Credit: Reuters/Siphiwe Sibeko

VENTERSDORP, South Africa | Mon Apr 5, 2010 1:22pm EDT

VENTERSDORP, South Africa (Reuters) - The party of murdered South African white supremacist Eugene Terre'blanche promised on Monday not to seek violent revenge, easing fears that his death might provoke racial unrest.

Terre'blanche, who led the Afrikaner Resistance Movement (AWB) that pushed to preserve apartheid in the 1990s, was hacked and battered to death on Saturday following a suspected dispute over pay with two black farm workers.

Leaders of his party, which has been marginalized in recent years, initially vowed to avenge his death, blaming it on sentiment whipped up by the leader of the youth league of the ruling African National Congress.

But an AWB spokesman told reporters that the party was not planning any violent action.

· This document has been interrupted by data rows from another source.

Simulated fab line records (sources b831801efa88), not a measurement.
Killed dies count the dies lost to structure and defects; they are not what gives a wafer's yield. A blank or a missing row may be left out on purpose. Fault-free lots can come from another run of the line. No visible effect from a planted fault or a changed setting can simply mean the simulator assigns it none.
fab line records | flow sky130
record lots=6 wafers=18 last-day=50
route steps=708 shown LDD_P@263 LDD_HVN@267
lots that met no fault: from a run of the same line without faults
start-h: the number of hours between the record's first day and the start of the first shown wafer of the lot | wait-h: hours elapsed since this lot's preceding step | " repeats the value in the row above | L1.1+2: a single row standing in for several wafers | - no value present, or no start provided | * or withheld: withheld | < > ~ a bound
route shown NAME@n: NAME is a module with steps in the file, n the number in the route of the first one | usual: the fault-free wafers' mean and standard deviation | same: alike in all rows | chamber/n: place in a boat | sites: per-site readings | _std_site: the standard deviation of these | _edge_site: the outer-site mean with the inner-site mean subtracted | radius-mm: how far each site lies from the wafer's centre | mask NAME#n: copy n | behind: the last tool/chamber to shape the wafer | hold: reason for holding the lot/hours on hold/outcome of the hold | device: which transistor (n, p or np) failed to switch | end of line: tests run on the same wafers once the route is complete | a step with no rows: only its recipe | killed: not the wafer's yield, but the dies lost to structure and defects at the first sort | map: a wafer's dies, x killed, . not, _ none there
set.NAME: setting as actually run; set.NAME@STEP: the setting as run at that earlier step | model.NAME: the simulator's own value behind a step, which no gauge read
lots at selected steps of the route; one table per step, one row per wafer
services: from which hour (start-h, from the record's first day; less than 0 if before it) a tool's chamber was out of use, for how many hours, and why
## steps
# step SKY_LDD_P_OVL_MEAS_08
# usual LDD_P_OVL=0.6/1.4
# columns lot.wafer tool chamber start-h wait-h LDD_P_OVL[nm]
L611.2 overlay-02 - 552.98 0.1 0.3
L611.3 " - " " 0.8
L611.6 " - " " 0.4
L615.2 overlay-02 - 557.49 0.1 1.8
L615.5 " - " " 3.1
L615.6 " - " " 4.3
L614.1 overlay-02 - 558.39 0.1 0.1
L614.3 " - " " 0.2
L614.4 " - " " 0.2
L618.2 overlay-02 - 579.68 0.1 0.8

"The AWB is not going to engage in any form of violent retaliation to avenge Mr Terre'blanche's death," said Pieter Steyn, a general in the AWB. "We appeal for people to remain calm. Anyone engaging in any form of violence is not doing it as

AWB."

South African leaders, including President Jacob Zuma, have also urged calm since the killing. The "Rainbow Nation," already saddled with a reputation for crime and violence, will be in the international spotlight in a little over two months when it hosts the soccer World Cup.

Whatever the motive, the killing has exposed the racial divide that remains in the country 16 years after the end of apartheid.

Opponents of the ANC accuse its youth leader Julius Malema of stoking racial tension through rhetoric and his singing of an apartheid-era song containing the words "Kill the Boer" -- now banned by the courts as hate speech.

Malema was in Zimbabwe over the weekend, where he praised President Robert Mugabe's seizures of land from white farmers to give to landless blacks, a policy which critics say has helped to ruin Zimbabwe.

Malema told reporters in Zimbabwe that the song was not a factor in Terre'blanche's murder.

"We have nothing to do with his death. People are just mobilising the right wing against us and trying to intimidate us," he said after meeting Mugabe. "Let them go and find the criminals who killed him."

The ANC also condemned the linking of the song to Terre'blanche's death. "Any claim that blacks intend to harm other race groups ... is baseless and devoid of all truth," the party said in a statement.

MARKET IMPACT UNLIKELY

South Africa's rand largely shrugged off news of Terre'blanche's killing, and one analyst said other financial markets would probably follow suit.

"I do not think the markets are going to be significantly moved by what's happened in South Africa, by the killing of Eugene Terre'blanche," said analyst Nic Borain of HSBC Securities.

"Eugene Terre'blanche (was) a minor figure and I think in many ways had become more minor and less germane to where South Africa is going."

Johannesburg's stock market was closed on Monday for the Easter holiday.

Terre'blanche had lived in relative obscurity since his release from prison in 2004 after serving a sentence for beating a black man nearly to death.

His supporters drove from around South Africa on Monday to lay flowers at the gate of his farm in Ventersdorp, over 100 km (60 miles) west of Johannesburg.

Evidently angry, many of the mourners would not speak to reporters. One brought a large white teddy bear. Police kept watch from cars to prevent any trouble.

"Emotions are running very high at the moment," said Andre Nienaber, a relative of Terre'blanche.

Potential flashpoints this week include the court appearance on Tuesday of the two men accused of the killing, and Terre'blanche's burial on Friday.

The AWB, whose flag resembles a Nazi swastika, has a tiny following among whites, who make up 10 percent of South Africa's population. Afrikaner groups say anger in white agricultural communities has been growing because of a series of farm murders.

"Unfortunately if the government is not seen to do something very serious and effective now, people are going to take the law into their own hands," Dan Roodt of the Pro-Afrikaans Action Group told South Africa's etv.